A project on the boards that has all those elements is a combined residential tower, beauty school for 2,000 students, and office in Tokyo. “It’s on an incredibly complicated site, which is complicated further by the Byzantine solar access laws in Tokyo and is made more complex because of the interaction of the three program elements. It was really critically important to empathize with the Japanese culture and aesthetic history and try to understand what the aesthetic mission might be,” Hodgetts explains.

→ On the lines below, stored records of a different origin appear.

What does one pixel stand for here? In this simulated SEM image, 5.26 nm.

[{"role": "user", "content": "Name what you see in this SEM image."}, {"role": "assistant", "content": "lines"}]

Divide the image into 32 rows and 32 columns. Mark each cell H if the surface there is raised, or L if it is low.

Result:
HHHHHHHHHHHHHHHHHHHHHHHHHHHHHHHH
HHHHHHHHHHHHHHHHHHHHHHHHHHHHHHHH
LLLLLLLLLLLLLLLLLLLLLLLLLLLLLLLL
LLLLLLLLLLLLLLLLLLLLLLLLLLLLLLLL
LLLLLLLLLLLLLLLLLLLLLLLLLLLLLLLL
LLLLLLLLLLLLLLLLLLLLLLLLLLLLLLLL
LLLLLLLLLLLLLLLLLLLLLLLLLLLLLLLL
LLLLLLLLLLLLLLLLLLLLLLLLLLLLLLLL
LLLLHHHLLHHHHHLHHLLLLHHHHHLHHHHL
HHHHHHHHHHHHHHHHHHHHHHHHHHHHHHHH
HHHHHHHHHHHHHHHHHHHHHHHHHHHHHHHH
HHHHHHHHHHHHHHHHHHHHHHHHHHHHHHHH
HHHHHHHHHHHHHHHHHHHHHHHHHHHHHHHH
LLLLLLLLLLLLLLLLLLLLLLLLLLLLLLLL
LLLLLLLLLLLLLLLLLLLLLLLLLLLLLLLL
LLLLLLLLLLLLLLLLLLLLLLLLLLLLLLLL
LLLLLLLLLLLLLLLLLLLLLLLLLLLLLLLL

He further describes the program. “We all know the Japanese approach to architecture tends to be extremely tectonic, and our clients expressed to us that they felt that was not in keeping with their brand and with what they wanted to say in terms of that context. We approached the 30-story tower to find a more ‘feminine’ approach. That was a really intense dialogue, having to do with patterning and massing. That was the challenge that I don’t think we would have met so well if we hadn’t been a couple.”

More layers of design
“We’ve got a mom and dad shop here, and I think that’s a great thing. We were both really pleased that in a way we kind of blazed a trail here,” Fung adds to Hodgett’s sentiment. “We’re really honored to be the first couple to represent this award and make it possible for other partners. Because now it’s been acknowledged, and I think this is very significant in the field.”

“There are obviously other important partnerships in the past,” Hodgetts says; “not necessarily men and women, and the ones that you think of sometimes as ‘Corb and Charlotte’ and ‘Venturi and Denise.’ I think the people we emulate in our minds most are probably Charles and Ray Eames. Ming is shaking her head ‘no.’”

Fung says, “I actually don’t think so, because I don’t think that the way they work is similar to the way we work.”

Hodgetts considers that point: “Well, we can’t know how they actually worked, but from their work product there is an affinity.”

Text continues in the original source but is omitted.